At a time of exceptional economic and financial uncertainty, banks are also having to respond to funding pressures, significant infrastructure costs, declining financial returns, extra-territorial regulatory demands, new consumer credit protection laws and reputational risks. Regulatory change in general, and the Basel III framework in particular, is driving and shaping many of the response choices being made by banks.
The liquidity and capital consequences of these changes cannot be ignored.
A new report produced by KPMG’s Global Financial Services Risk and Regulatory Centre of Excellence crystallises many of these issues. The paper, Liquidity: a bigger challenge than capital, concentrates on the new liquidity ratios proposed by the Basel Committee on Banking Supervision. The paper reaches several important conclusions.
- Banks face high adjustment costs to satisfy the new liquidity ratios. Additional costs will emerge from the assembling and reporting of the necessary data, running stress and scenario tests and formulating recovery plans (already underway in some Australian banks).
- In many instances, satisfying liquidity requirements will hurt profitability, particularly from the need to hold more high quality but low yielding liquid assets on the balance sheet.
- Problems will be compounded because many banks will be making similar adjustments at the same time. Changes to business models and organisational structures will be the inevitable consequence in many cases.

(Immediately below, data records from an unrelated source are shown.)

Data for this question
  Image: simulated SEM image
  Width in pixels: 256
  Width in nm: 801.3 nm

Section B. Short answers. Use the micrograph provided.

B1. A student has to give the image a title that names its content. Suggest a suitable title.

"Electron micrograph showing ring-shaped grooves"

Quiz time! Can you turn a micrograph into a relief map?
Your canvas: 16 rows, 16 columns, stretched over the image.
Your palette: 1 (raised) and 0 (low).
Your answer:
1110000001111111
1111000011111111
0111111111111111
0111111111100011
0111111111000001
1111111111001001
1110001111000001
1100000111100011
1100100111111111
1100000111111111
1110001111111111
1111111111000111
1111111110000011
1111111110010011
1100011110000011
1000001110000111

Domestically, publication of the liquidity paper is a useful resource in preparing for the release of APRA’s final prudential standard on liquidity (APS 210).
Also at the local level, APRA has released two proposed reporting standards covering bank capital issues, ARS 110.0 Capital Adequacy and ARS 111.0 Fair Value. The final standards are planned to take effect from the start of 2013. Download KPMG’s explanation of these draft reporting standards.
APRA’s proposals also state that:
- most capital adjustments are to be made to Common Equity Tier 1 capital (CET1) instead of the current deductions from Tier 1 or Tier 2 capital
- dividends declared in accordance with Australian Accounting Standards will be excluded from current year earnings and banks’ measurement of total capital
- assets held in a covered bond pool in excess of eight percent of a deposit taking institution’s assets in Australia will be deducted from CET1.
The main challenge arising from these proposals is to identify and understand the potential consequences of the changes, both intended and unintended. For some banks the requirement to report unrealised fair value gains separately from losses could challenge existing systems. It is also clear that the recognition of these gains/losses within Common Equity Tier 1 capital under the Basel III framework will mean increased regulatory focus on the fair value policies and procedures of banks, including their consistency with APS 111 requirements as well and the adequacy ICAAPs with respect to scenario testing.
For all banks there is still a lot of work to be done.